When Daniel Master, professor of archaeology, goes to Israel to excavate, he’s used to starting his day at 4 a.m. He spends the first hours of the morning talking to students and visiting scholars as they wake up and prepare for another day of uncovering ancient cities.
Fourteen Wheaton students and 30 researchers from around the world joined Master this summer in Shimron, Israel. They were working on an ongoing excavation co-directed by Master and Mario Martin, professor at the University of Innsbruck, uncovering ancient neighborhoods buried under a mound. As they dug, the team came upon a large ancient monument, preserved perfectly, that garnered international attention.
As the team began to dig into the monument, they found mudbrick passageways under it, including a vaulted one with stairs leading downward. Usually, Master said, finding foundations of such structures is common, but finding entire corridors like these is “really, really unusual.”

“I’m going to have to convince my students that this isn’t what archaeology is like,” said Master. “Because normally, you’re just finding the little remains of these bits and pieces of the foundations of houses.”
Master said the monument wasn’t what they were expecting. Typically, ancient cities were built on top of each other, so when excavating the top of the site, Master expected to find that same pattern. Instead, they found an “acropolis” with nothing else built on top. It could likely have been seen from the entire northern part of the country, Master said.
The end of the vaulted passageway is blocked by unsteady rocks and soil that will require the team to spend the next several years of excavation digging down to uncover whatever it is that the passage leads to. Master told the Israeli press in August that the building and passageway the team found seem to have been purposely sealed soon after their construction.
Master and an international team of archaeologists were the first to excavate it when they moved there in 2017 after finishing up a 25-year project at Ashkelon, also in Israel. He chose to move his team to Tel Shimron, a small northern village that was isolated from the Roman civilization they found at the large, Philistine-founded city of Ashkelon.
Master’s team includes researchers who hold doctorates in botany, animal bones, and soil chemistry. Others are working on engineering projects or performing spatial analysis. Jordan Ryan, professor of New Testament, went along as the head researcher for the Roman period and Stephen Moshier, emeritus professor of geology, is the team’s geologist. Together with the students, the scholars spent the humid Galilean mornings uncovering ancient superstructures, arches, and passageways under the ground.
As dawn breaks around 5 a.m., the archeologists chatted over cookies and instant coffee, get out their pickaxes, and began to dig. They stopped for breakfast around 9, worked, then stopped for lunch at 1. After lunch, some researchers washed uncovered pottery from the day, while others analyzed and processed artifacts, seeds, and animal bones.

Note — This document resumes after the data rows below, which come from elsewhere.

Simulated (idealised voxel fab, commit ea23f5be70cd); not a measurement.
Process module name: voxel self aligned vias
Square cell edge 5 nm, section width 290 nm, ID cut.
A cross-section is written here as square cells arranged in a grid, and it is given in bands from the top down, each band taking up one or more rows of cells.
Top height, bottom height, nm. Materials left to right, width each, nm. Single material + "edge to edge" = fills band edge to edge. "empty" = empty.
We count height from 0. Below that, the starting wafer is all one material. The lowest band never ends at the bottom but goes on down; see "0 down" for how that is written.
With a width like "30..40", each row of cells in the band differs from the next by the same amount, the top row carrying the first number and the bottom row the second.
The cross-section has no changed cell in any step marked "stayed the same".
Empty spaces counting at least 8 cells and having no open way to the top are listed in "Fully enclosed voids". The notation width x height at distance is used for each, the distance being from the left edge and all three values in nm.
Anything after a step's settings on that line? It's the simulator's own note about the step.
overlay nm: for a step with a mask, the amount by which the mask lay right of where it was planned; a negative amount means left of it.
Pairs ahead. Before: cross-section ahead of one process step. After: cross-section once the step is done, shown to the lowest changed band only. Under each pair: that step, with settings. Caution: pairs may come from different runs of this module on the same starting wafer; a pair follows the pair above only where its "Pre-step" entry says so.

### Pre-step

The Wheaton students who went on the trip attended classes some evenings, after the digging day was done. Every night, professors on the excavation team and visiting Israeli professors gave lectures on their specialty subjects.
Civilization in Tel Shimron, which is located on the northwestern edge of the Jezreel Valley in northern Israel, dates back to the Bronze Age. It was once the largest site on the main ancient trade route from the Mediterranean Sea to the Arabian Peninsula.
Hannah Stralow, a senior studying biblical archaeology, joined the department trips to Tel Shimron for the past two summers. This year, she went as an assistant supervisor, helping other students learn how to dig. She also worked on a Mamluk cemetery from the fifteenth century and a middle Bronze Age palace construction underneath.
“There’s nothing in between,” said Stralow. “It went right from Mamluk Cemetery, immediately underneath is 3,000 years earlier.”
Since leaving the site, archaeologists and scholars are continuing the work of deciphering the meaning behind the monument. On campus, the students work on recording and analyzing the summer’s finds in the archeology lab.

Ryan, who worked on the site and provides guidance to senior students as they perform post-dig analysis, said the work at Tel Shimron extends beyond what they find onsite. He said he sees excavation of the Levantine region, which refers to the geographic region along the eastern Mediterranean shore, as crucial to understanding ancient history alongside texts.
“Yes, the things we find from the first century are interesting for New Testament interpretation,” said Ryan. “But we’re also interested in the past beyond that, in what those who went before us can teach us about what it is to be human, about how we form our identities, about what it was like to experience poverty to experience being under empires in the past.”
Master said students from any major, and from colleges across the country, are welcome on the summer trips to Tel Shimron. This level of research project, he said, is rare for a small school with limited resources.